THE design was the brainchild of Joseph Paxton MP, who had just completed a conservatory for Chatsworth House in Derbyshire that drew on the structure of lily pads for lightness and strength. On Friday 11th June, 1850, he remarked casually to John Ellis, a fellow board-member at the Midland Railway, that something similar could be manufactured elsewhere and then briefly assembled, like a bedstead, in Hyde Park.*
With barely a fortnight before the deadline, Paxton sketched his plans on blotting-paper during a meeting of the railway’s Works and Ways Committee.* On Saturday 20th, he showed them to engineer Robert Stephenson, a member of the Exhibition’s building committee, after bumping into him on the train. On July 6th, Paxton adroitly blindsided his competitors by going to the popular press; and on July 26th, the building committee accepted a tender from Fox, Henderson and Company to construct Paxton’s Crystal Palace for £79,800.*
Two months later, the first posts were sunk, and on May 1st, 1851, Queen Victoria opened the “Great Exhibition of the Industry of all Nations.”
Most of it was made in Birmingham and Smethwick, with some additional work in London.

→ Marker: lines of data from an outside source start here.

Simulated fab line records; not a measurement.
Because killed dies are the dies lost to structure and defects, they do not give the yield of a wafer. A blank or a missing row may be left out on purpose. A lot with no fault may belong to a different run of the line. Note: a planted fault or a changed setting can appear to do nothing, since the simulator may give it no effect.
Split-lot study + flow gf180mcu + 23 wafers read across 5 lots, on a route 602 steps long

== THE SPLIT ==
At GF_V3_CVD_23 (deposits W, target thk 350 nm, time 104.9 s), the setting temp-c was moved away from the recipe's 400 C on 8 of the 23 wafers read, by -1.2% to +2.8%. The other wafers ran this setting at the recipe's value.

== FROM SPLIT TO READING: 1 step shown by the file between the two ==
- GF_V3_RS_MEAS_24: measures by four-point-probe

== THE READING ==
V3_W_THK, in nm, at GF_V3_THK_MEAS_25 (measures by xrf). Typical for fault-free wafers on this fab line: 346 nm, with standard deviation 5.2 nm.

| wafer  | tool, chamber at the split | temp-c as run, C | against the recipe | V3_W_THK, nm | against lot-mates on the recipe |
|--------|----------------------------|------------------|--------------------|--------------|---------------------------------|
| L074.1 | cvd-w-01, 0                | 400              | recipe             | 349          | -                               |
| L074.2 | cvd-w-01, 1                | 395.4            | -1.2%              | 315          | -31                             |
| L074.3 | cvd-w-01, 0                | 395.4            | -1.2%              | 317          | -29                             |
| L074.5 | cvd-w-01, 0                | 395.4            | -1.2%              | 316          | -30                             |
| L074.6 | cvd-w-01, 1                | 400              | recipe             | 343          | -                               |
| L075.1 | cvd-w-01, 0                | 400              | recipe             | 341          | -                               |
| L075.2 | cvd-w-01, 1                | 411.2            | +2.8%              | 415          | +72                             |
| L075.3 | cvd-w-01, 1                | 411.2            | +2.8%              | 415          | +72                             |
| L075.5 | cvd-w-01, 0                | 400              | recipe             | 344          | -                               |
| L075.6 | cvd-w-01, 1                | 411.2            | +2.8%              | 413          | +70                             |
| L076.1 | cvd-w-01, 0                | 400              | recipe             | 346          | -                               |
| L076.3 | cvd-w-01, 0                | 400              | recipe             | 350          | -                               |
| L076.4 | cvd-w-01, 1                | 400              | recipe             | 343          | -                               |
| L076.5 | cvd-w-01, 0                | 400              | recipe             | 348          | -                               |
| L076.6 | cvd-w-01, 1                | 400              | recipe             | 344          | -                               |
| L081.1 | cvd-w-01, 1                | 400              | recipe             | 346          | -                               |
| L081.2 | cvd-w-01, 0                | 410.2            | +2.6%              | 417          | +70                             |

The matter before the Committee was a disciplinary one. Paxton wrote so industriously throughout that he was asked to render judgment. Household Words takes up the tale: “When the case closed, one of his colleagues turned specially to him, saying, ‘As you seem to have noted down the whole of the evidence, we will take the decision from you.’ ‘The truth is,’ whispered the Chairman, ‘I know all about this affair already, having accidentally learned every particular last night. This,’ he continued, holding up the paper, ‘is not a draft of the pointsman’s case, but a design for the Great Industrial Building to be erected in Hyde Park.’”
This is the figure given by contemporary sources and by The Crystal Palace Foundation. It does not include the cost of materials; overall, the Crystal Palace cost £150,000 to build, roughly £16.5M in 2019.